Like so many others in the besieged Bosnian capital Sarajevo in 1994, Gordana Knezevic remembers spontaneous gatherings, sometimes with a small crowd of 12 or 15 people in a building without electricity, around a small transistor radio tuned in to RFE/RL, listening for news about the fate of their city.
She also remembers a great sense of hope that came with the launch of RFE/RL’s South Slavic Languages Service that year. Twenty years later, as the director of the Balkan Service, as it is now known, she and her small team of journalists in five countries are stewards of that message of hope in a post-war era of chronic unemployment, corruption, deepening ethnic rifts and civil unrest.
Born in Belgrade, Knezevic got her start in journalism reporting on health and community issues for “Oslobodenje” (“Liberation”), a popular daily newspaper printed in Sarajevo. She later got into political reporting, becoming the political editor and then working for four years as the paper’s Middle East correspondent based in Cairo. During her time as a foreign correspondent, she covered the 1989 coup in Sudan and the war in Lebanon.

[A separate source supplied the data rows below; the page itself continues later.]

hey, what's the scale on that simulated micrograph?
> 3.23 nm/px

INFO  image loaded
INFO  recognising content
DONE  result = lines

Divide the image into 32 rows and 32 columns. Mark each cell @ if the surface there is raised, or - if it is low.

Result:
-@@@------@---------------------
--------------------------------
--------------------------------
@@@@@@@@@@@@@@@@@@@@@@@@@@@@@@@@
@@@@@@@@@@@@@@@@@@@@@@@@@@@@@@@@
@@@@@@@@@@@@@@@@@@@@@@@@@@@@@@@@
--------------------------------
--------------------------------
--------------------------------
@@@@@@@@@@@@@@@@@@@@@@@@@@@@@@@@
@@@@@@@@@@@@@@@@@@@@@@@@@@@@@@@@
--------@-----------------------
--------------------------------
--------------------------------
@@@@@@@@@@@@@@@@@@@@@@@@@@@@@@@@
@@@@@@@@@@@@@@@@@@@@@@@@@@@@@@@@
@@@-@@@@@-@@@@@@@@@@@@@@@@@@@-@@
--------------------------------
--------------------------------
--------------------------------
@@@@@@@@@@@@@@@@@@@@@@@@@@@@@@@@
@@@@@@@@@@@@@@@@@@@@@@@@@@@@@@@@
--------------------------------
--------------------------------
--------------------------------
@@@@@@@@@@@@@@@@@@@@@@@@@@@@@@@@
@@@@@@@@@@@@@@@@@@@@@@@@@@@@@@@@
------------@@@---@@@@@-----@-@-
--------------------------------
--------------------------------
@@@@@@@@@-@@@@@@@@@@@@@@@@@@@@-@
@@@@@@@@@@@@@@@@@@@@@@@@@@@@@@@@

But no amount of experience or training as a war correspondent abroad could prepare her for the tragedy that would seize her own country with the outbreak of violence in Bosnia in 1992.
“It’s very different to work as a foreign correspondent than to be a local journalist,” said Knezevic. “I had been chasing other peoples’ wars before that, so when the war came to Sarajevo, to my street, I couldn’t bring myself to run away. I couldn’t say that I can’t handle it if it’s too close to home.”
Listen: Balkan Service Director Gordana Knezevic describes the ‘war by other means’ waged in the ethnically-aligned local media of the Balkans today.
Gordana Knezevic Speaks On Balkan Service Anniversary
The offices of “Oslobodenje” were right on the frontline and were repeatedly bombed, forcing the staff to move operations to an underground shelter, though the paper still had to be printed from the pulverized building that was in the sights of the Bosnian Serb army. Knezevic proudly recalls that they never missed a day of printing, though they thought each print run would be their last.
She and her colleagues at “Oslobodenje” received numerous international journalism awards for their reporting during the war. Knezevic was named “International Editor of the Year” in 1993 by World Press Review and won, along with her editor-in-chief Kemal Kurspahic, the International Women's Media Foundation “Courage in Journalism Award
” in 1992.
“As a journalist, I’ve learned from Gordana not to betray your instincts. Even when everyone around might be telling you you’re wrong,” said Arbana Vidishiqi, the Balkan Service’s Kosovo Bureau Chief. “It’s not stubbornness. It’s a lesson from tough life experience and this is how I understand it.”
Among Knezevic’s most difficult experiences during the war, she recalls having to send two of her children out of the city to the safety of friends abroad on a bus on one of the war’s most violent days. With no international phone connections, she could only be sure they had made it safely by listening to the radio and, ironically, hoping not to hear any news.
Knezevic moved to Toronto after the war, where she was hired in 1996 as an online editor with Reuters News Agency in Canada and contributed to CBC Radio and the Toronto Star.
“I needed some time after the war to deal with whatever was my wartime experience and recover my sense of the importance of news and our profession,” said Knezevic.
In a 1999 op-ed for the Toronto Star
, she expressed support for the NATO bombing of Serbia as a means of ending the war in Kosovo and grappled with a feeling of alienation at being an ethnic Serb herself but unable to identify with Serbian nationalism at home.
Since joining RFE/RL’s Balkan Service in 2008, she says she has seen both progress and stagnation in the Balkans. While Croatia joined the European Union and Serbia and Kosovo reached a historic agreement on normalizing relations in 2013, Knezevic says ethnic divides, especially in Bosnia, are more entrenched now than ever.
This is evidenced by the recent outbreak of violence in Bosnia
in early February, which saw demonstrators in Sarajevo and Tuzla set government buildings alight in an expression of anger over economic stagnation, chronic unemployment and perceived nepotism and corruption in government.
“During the war those who were besieged in Sarajevo -- regardless of if they were Serbs, Muslims, Croats, whatever, they were sharing food, helping each other to survive,” said Knezevic. “It was not something you would feature as a news story because it happened all the time. Nowadays if a Muslim marries a Serb, it makes the news. It’s sad that these relationships between the communities are even worse than before the war.”
Knezevic and her team at the Balkan Service keep faith in the power of responsible, fair, and impartial journalism to bridge these divides.
“Kosovo is a country with a bloody history, but also with a bright future,” said Vidishiqi. “And this is where professional media like RFE/RL can play a crucial role, by offering guidance towards that future.”